SovereignCloudStack / standards

SCS standards in a machine readable format
https://scs.community/
Creative Commons Attribution Share Alike 4.0 International
34 stars 24 forks source link

[Other] Evaluate SCS-compliance of Yaook with respect to IaaS standards beyond SCS-compatible IaaS v4 #718

Closed anjastrunk closed 1 hour ago

anjastrunk commented 2 months ago

SCS-compatible IaaS v4 includes the following standards:

Beyond that, the new standards were defined and may be part of SCS-compatible IaaS v5. We have to evaluate if [FitKo Poc] and C&H SCS test cluster is SCS-compliant with respect to the following new IaaS standards:

Edit: With the new v5 scope there are additional standards we need to evaluate: https://github.com/SovereignCloudStack/standards/issues/807

mbuechse commented 2 months ago

110 is a DR, not new

anjastrunk commented 2 months ago

110 is a DR, not new

Do we plan to stabilize this draft in the near future?

mbuechse commented 2 months ago

110 is a DR, not new

Do we plan to stabilize this draft in the near future?

It is stable.

anjastrunk commented 2 months ago

110 is a DR, not new

Do we plan to stabilize this draft in the near future?

It is stable.

I see, it is a Decision Record not a standard. My fault ;-) I will remove 110 from Todo list.

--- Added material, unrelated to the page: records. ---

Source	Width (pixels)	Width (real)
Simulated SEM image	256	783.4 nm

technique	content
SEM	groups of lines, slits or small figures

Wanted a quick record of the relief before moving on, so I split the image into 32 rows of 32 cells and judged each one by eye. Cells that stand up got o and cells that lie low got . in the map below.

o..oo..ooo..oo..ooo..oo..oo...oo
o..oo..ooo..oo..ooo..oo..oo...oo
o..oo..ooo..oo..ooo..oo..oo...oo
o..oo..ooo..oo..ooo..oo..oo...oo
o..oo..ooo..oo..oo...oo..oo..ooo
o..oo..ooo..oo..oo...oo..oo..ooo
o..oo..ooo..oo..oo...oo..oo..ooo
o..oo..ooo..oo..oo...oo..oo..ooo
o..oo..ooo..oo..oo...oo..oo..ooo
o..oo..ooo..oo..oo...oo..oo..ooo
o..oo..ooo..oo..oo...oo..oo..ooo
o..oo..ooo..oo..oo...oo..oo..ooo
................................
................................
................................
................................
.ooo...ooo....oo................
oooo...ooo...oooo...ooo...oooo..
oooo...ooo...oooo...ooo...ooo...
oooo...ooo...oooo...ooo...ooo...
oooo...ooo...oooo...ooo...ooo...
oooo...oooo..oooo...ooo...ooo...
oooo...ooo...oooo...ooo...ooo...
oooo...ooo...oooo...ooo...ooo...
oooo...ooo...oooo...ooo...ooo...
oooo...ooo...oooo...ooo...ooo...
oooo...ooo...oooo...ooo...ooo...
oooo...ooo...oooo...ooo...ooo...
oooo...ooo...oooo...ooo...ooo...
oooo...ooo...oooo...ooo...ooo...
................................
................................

josephineSei commented 2 months ago

Conformance with Volume Type Standard

The Volume Type standard currently does NOT REQUIRE any changes, it only RECOMMENDS it.

Recommended volume types

  1. At least one type with REPLICATION
  2. At least one type with ENCRYPTION

Both recommendations can be fulfilled with having one volume type, that has e.g. replicated ceph storage and an encryption type. (So a single volume type would be enough to fulfill all recommendations.)

How to fulfill the recommendations?

Volume Type with Replication

There are several options to fulfill this:

1. Ceph used as backend Ceph has configured internal replication, that is deemed sufficient.

2. other backends are used It needs to be checked, whether they have internal replication. Otherwise Option 3 must be used.

3. OpenStack replication is configured

In Addition to all these Options the description of the Volume Type has to be adjusted:

+--------------------+--------------------------------------------------------------------------------------------------------------------------------------------------------------+
| Field              | Value                                                                                                                                                        |
+--------------------+--------------------------------------------------------------------------------------------------------------------------------------------------------------+
| access_project_ids | None                                                                                                                                                         |
| description        | [scs:encrypted, replicated] Content will be replicated three times to ensure consistency and availability for your data. LUKS encryption is used.           |
| id                 | d63307fb-167a-4aa0-9066-66595ea9fb21                                                                                                                         |
| is_public          | True                                                                                                                                                         |
| name               | hdd-three-replicas-LUKS                                                                                                                                      |
| properties         |                                                                                                                                                              |
| qos_specs_id       | None                                                                                                                                                         |
+--------------------+--------------------------------------------------------------------------------------------------------------------------------------------------------------+

Volume Type with Encryption

This will require the following

Does Yaook fulfill this?

  1. If Ceph is used, we only need to update the description of the Volume Type to fulfill the Replication recommendation. This is a very small adjustment.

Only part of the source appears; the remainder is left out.